Why not a single time zone?

Without reuniting Indiana into a single time zone, many see the switch to daylight-saving time as an incomplete and hollow achievement. Last week’s approval of less than half of the petitioning counties by the federal Department of Transportation need not be the underwhelming anticlimax of the past year’s political drama.

With encouragement from the voters, our legislators still have adequate time to send a bill over to the other house by Feb. 2, moving us closer to a single time zone. There are several active bills from which to choose. My personal favorite is SB 79, which has bipartisan sponsorship in the Senate.

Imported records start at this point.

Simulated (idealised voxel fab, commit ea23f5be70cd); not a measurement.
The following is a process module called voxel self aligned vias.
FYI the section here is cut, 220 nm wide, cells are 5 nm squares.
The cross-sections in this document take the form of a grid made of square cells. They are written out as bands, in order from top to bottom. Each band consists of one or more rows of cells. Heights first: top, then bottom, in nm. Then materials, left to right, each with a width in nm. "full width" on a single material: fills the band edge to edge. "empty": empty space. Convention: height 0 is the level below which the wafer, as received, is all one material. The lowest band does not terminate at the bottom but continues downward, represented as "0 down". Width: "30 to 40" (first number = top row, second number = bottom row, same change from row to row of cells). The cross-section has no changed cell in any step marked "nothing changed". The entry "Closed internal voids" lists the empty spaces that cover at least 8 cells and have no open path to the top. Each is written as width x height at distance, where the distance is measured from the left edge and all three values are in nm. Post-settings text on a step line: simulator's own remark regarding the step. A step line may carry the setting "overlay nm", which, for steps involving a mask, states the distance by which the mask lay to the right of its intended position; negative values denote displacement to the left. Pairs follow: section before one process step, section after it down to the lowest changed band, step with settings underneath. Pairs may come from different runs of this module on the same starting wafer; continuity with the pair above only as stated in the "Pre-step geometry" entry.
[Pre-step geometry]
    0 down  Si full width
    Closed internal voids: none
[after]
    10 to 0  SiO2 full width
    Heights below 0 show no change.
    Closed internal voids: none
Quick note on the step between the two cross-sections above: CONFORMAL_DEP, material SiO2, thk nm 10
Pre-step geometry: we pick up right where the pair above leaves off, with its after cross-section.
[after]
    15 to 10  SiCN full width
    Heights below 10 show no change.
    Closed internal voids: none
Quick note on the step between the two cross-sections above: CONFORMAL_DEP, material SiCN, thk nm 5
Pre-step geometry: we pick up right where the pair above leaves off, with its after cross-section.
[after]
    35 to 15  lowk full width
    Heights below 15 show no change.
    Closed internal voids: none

With this action, the legislators and the DOT would end an unfortunate 45 years of Hoosier neighbors in different time zones, and also substantially reduce the continuing confusion as companies outside the state deal with Hoosier businesses in different time zones from one another. Numerous comments at the DOT docket, as well as many who spoke at the hearings, express the fervent desire of many Hoosiers to see the entire state once again unified on a single time.

If the legislature and the governor had deliberately undertaken to keep Indiana in two time zones, they could hardly have designed a more effective approach than encouraging the DOT to leave the decision-making with individual counties. In fact, in its ruling last week, the DOT as much as says that it would have considered a statewide proposal had the legislature or the governor simply asked.

A decentralized process like this was almost guaranteed to be piecemeal. We saw exactly this result last fall — nobody wanted to risk asking to be an “island” in the midst of neighboring counties in a different zone. About 36 counties lie one county or less from the present time boundary. Of the 26 or so of these on Eastern time, about two-thirds petitioned to join the 10 counties already on Central, but none of those already on Central petitioned to go to Eastern.

Unlike Indiana, which lies entirely within the natural borders of Central time, Ohio is split down the middle by the natural boundary (821/2° longitude) between Eastern and Central. Ohio residents long ago saw the benefit of shifting this boundary to their state border in order to be unified in a single zone. Indiana could just as easily be reunified with a similar shift of the current boundary back to our border.

Ohio is 1.5 times wider than Indiana and yet resides in a single zone. In addition to Indiana there are about 12 other states split across time zones. Except for Alaska, which is 15 times wider than Indiana, the remaining 11 all range from 2 to 5 times wider than Indiana — more than 3 times wider on average. Given the many potential benefits, I see no compelling argument why a relatively narrow state like ours should not be restored to a single zone as well.

For several decades, Hoosiers were relatively content with the status quo of 45 minutes or so of year-round daylight-saving time. For the sake of hoped-for substantial additional business growth, we have now joined the rest of the country on DST. There are many arguments for which a statewide time zone would serve us better. If maintaining the previous status quo as nearly as possible were a significant criterion, then Central time would be the obvious choice.

With 10 counties on year-round Central time, five on year-round Eastern, and the remaining 77 with Central for seven months and Eastern for five months, a simple weighted average shows that Indiana was with Central time about 60 percent of the year and with Eastern about 40 percent.

For over four decades after the U.S. formally adopted time zones in 1918, Indiana residents enjoyed the benefits of a single statewide time zone. The only effective alternative to a piecemeal, drawn-out approach to unifying Indiana's time again requires courageous and visionary leadership by state government. With Indiana citizens encouraging such a proactive resolution by the General Assembly this month, we could likely enjoy a single time zone again within the next 12 months.

Bill Starr

Columbus, Ind.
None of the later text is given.